Electric displacement as the fundamental variable in electronic-structure calculations

TL;DR

This paper introduces a new formalism for electronic-structure calculations where electric displacement D is the fundamental variable, simplifying the treatment of ferroelectric systems and boundary conditions in periodic insulators.

Contribution

The authors develop a novel approach fixing electric displacement D instead of E or P, providing clearer conceptual understanding and practical advantages for first-principles calculations of ferroelectric materials.

Findings

Enables full control over electrical variables in density functional calculations.

Simplifies the treatment of stresses and strains in ferroelectric systems.

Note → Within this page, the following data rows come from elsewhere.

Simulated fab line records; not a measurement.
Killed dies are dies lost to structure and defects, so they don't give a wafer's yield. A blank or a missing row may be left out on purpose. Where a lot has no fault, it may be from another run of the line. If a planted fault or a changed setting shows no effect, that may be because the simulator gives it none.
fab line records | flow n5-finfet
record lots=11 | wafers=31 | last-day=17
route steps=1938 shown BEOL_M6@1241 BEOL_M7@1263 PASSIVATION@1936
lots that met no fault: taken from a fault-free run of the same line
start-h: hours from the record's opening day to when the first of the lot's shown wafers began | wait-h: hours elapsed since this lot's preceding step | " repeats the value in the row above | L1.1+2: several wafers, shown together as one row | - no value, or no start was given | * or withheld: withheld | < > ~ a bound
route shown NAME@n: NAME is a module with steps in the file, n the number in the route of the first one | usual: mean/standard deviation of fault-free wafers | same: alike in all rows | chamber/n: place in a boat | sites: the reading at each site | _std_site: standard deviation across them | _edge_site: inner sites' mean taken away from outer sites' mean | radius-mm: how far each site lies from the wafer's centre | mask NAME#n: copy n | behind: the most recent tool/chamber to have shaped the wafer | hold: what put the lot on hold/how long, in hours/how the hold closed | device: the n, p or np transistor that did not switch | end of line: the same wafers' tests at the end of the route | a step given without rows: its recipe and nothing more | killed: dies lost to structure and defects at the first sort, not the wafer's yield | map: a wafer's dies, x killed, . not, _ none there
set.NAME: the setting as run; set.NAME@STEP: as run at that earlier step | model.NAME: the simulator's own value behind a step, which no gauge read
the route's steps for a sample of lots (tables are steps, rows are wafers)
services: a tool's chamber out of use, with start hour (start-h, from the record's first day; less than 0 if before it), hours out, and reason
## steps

Demonstrated with PbTiO3 example.

Abstract

Finite-field calculations in periodic insulators are technically and conceptually challenging, due to fundamental problems in defining polarization in extended solids. While significant progress has been made recently with the establishment of techniques to fix the electric field E or the macroscopic polarization P in first-principles calculations, both methods lack the ease of use and conceptual clarity of standard zero-field calculations. Here we develop a new formalism in which the electric displacement D, rather than E or P, is the fundamental electrical variable. Fixing D has the intuitive interpretation of imposing open-circuit electrical boundary conditions, which is particularly useful in studying ferroelectric systems. Furthermore, the analogy to open-circuit capacitors suggests an appealing reformulation in terms of free charges and potentials, which dramatically simplifies the treatment of stresses and strains. Using PbTiO3 as an example, we show that our technique allows full control over the electrical variables within the density functional formalism.